How can I copy documents to same index and type?


(liny) #1

Hi,

I am indexing files to elasticsearch 5 for content searching.
A "content" field contains the content of file, which maybe has large data in mega-byte.
The JSON example is shown as below:

{
    "fileId": "unique_fileId",
    "filename": "ms_word.docx",
    "content": "<large data here>"
}

Because user will copy files to another folder, I need to copy documents to the same index and type with different document IDs.
I don't want to read files again, and the best way should be just copying theses documents within same index and type by setting new fileId.
The reindex API can't fit my requirement because the target must be another index.

I'd like to know if any better way to do above requirement?
Appreciated for any comments.

Anderson.


(Christoph) #2

Hi,

two general question:

  • Why are you storing your binary data in elasticsearch at all? Is it searchable content?

  • when files change location on the user side, why can't you just update some path information about the location of the "large data"?


(liny) #3

Hi, @cbuescher:

Why are you storing your binary data in elasticsearch at all? Is it searchable content?

Not binary data, I'll use Apache Tika to extract the content as text for searching.

.

when files change location on the user side, why can't you just update some path information about the location of the "large data"?

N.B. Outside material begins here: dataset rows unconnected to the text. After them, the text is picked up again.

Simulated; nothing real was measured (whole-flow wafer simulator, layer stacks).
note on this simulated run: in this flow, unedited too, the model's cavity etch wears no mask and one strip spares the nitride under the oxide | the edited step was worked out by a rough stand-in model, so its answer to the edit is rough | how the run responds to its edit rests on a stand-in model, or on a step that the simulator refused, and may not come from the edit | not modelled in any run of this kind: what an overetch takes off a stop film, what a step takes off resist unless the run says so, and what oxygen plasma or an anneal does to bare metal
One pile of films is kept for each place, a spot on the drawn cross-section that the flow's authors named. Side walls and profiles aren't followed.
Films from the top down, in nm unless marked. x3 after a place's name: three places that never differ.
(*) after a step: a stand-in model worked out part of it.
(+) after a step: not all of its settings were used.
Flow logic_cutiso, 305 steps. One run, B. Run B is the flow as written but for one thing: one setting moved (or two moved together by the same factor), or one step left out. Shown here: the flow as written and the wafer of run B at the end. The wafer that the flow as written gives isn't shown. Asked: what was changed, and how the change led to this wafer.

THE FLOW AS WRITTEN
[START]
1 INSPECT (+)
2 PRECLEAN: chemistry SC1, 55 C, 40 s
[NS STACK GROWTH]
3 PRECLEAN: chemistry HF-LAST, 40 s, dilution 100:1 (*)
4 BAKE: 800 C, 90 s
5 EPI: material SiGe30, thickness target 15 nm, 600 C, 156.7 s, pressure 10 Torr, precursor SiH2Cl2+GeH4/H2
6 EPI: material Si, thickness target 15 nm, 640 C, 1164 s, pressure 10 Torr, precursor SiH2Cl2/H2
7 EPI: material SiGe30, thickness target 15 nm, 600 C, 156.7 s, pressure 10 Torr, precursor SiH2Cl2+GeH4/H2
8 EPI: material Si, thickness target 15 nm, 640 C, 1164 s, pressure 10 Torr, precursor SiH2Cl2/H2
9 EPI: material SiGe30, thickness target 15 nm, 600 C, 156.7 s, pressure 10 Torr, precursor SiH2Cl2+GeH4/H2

For copying only operation, this could be a good solution.
But if the user copies "my_word.docx" to "my_word_1.docx" in the same folder, I still have to copy as new document, because these two files are two records in searching result.
And maybe later user updated "my_word_1.docx", I only need to read the file content once for updating.

Let me know if any.
Thank you.


(Christoph) #4

Why not insert the new document again then?


(liny) #5

I think it should be the fastest way to tell ES to copy the same content instead of reading and extracting file again.
Let me know if any, thank you.


(system) #6

This topic was automatically closed 28 days after the last reply. New replies are no longer allowed.